Frankly speaking the numbers we see here are not very high. A single server running async rust along with a separate instance of a database can easily handle this traffic for transactional workloads.

The problem comes when something goes wrong. We can’t have A/B deployments without downtime. We can’t fallback to anything when the single database server goes down.

Overall Design

We will start with a basic server and a database. The application logic will be written in the application server, which will query the information from the database.

State will be maintained by combination of keys from the client, in form of cookies and auth token, or even query parameters and header variables along with actual data stored in database.

The DB will be hit whenever any information is required.

Basic Server Infra

Now as traffic increases, will be start hitting bottlenecks. The first one would be database. Querying is an expensive operation. Baring increasing the capacity of the database server. We start by implementing a cache. The most basic way to achive this would be to use a simple in memory cache within the application server.

Note: Cache is a performance optimization mechanism. We leverage it to not have to re-compute complex business logic which takes time for. e.g generating recommendations, feeds etc. Reducing load on database as well as query fetch performance.

However this soon reaches a limitation where our application server itself does is unable to keep up and we now need multiple instances of it. So we create a load balancer and multiple instances of the server behind it.

But adding multiple instances of the server means, we can no longer maintain an in-memory cache within the server since that breaks statelessness. To solve that, we introduce a distributed cache.

Server with Distributed Cache

This distributed cache now allows us to cache information without to make expensive database calls every time a query is made.
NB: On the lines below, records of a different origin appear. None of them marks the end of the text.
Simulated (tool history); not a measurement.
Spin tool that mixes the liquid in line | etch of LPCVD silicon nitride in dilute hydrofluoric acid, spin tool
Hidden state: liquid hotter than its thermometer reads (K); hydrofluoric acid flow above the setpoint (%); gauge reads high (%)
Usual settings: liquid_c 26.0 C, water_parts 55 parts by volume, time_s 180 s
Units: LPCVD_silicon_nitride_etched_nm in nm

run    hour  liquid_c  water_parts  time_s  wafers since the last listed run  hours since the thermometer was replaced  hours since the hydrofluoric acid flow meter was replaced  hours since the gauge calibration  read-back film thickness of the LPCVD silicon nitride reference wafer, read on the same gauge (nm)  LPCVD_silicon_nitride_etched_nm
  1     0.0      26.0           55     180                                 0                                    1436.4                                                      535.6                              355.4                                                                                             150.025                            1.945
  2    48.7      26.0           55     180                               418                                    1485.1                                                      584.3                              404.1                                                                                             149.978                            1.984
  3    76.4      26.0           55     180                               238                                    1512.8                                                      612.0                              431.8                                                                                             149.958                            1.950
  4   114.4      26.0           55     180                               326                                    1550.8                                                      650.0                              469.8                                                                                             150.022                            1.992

When including a CDN and network load balancers and a service register to track the instances of different server. We will end up with something like this -

Generic Distributed Backend

Using cache

There are several layers of cache when talking about compute - from CPU cache to disk cache to application level or even system level cache.

We are interested in three types of cache from a high performance backend perspective -

Database cache- each database system will have their own cache mechanism to ensure they don’t hit the slow storage again and again. Fortunately this isn’t something we need to worry about as the software server handles this own it’s own.
Resource Cache - Static assets like images, sounds, css, html, js, pdf, and anything else in the world which isn’t dynamically generated can and should be cached. This starts with being cached in user’s machines and moves to being cached in cloud via services like a CDN (Content Distribution network).
Application Cache - While database optimizes disk hits. Hitting the database server itself can be expensive. Not to mention expensive as well since database servers tend to be the more expensive part of the infra. Hence we implement application layer caching.

Application layer cache

These caches are not transparent to application programers. As in, unlike CPU, filesystem or database caches. The programer explicitly needs to use these caches. For example -

def get_feed(user_id):
    if user_id not in getFeedCache():
        feed = generateFeed(user_id)
        getFeedCache()[user_id] = feed
        return feed
    
    return getFeedCache()[user_id]

Cache becomes part of the tools available to developers to optimize the resource usage. This helps both speeding up the application as well as reduce load on the database.

Designing the cache

The sub system of the distributed cache is it’s of separate system with it’s own design. The cache in general will have multiple instances running with each key mapped to a specific instance.

Here we need to come up with a constant method of ensuring 1 key is always hashed to a specific instance of cache server always. For this we can leverage a conveniently named technique called “Consistent Hashing”.

Consistent hashing

A simple method where all cache servers mapped in a circle. Every hash algorithm produces a fixed size binary output. This mean it can be mapped to an int value with a deterministic minimum and maximum.

The algorithm creates a circle where max + 1 == min. Now each cache server is mapped to a specific hash value.

Then there would be function similar to getNode(key) which is implemented by a simple logic -

def findKeyNode(key):
    hash = calculate_hash(key)
    for node_hash in getNodes():
        if hash <= node_hash:
            return nodes[node_hash]
    # if key is larger than the last node, then it wraps around to the first node.
    return nodes[0] 

Softwares like redis generally provides a implementation of the consistent hashing (or equivalent) as part of their SDK so it shouldn’t be something that needs to be implemented most of the times.

Replicas

Unlike stateless application servers, cache is used to maintain state. So when a cache goes down we need a strategy for handling it and to failover to a separate instance.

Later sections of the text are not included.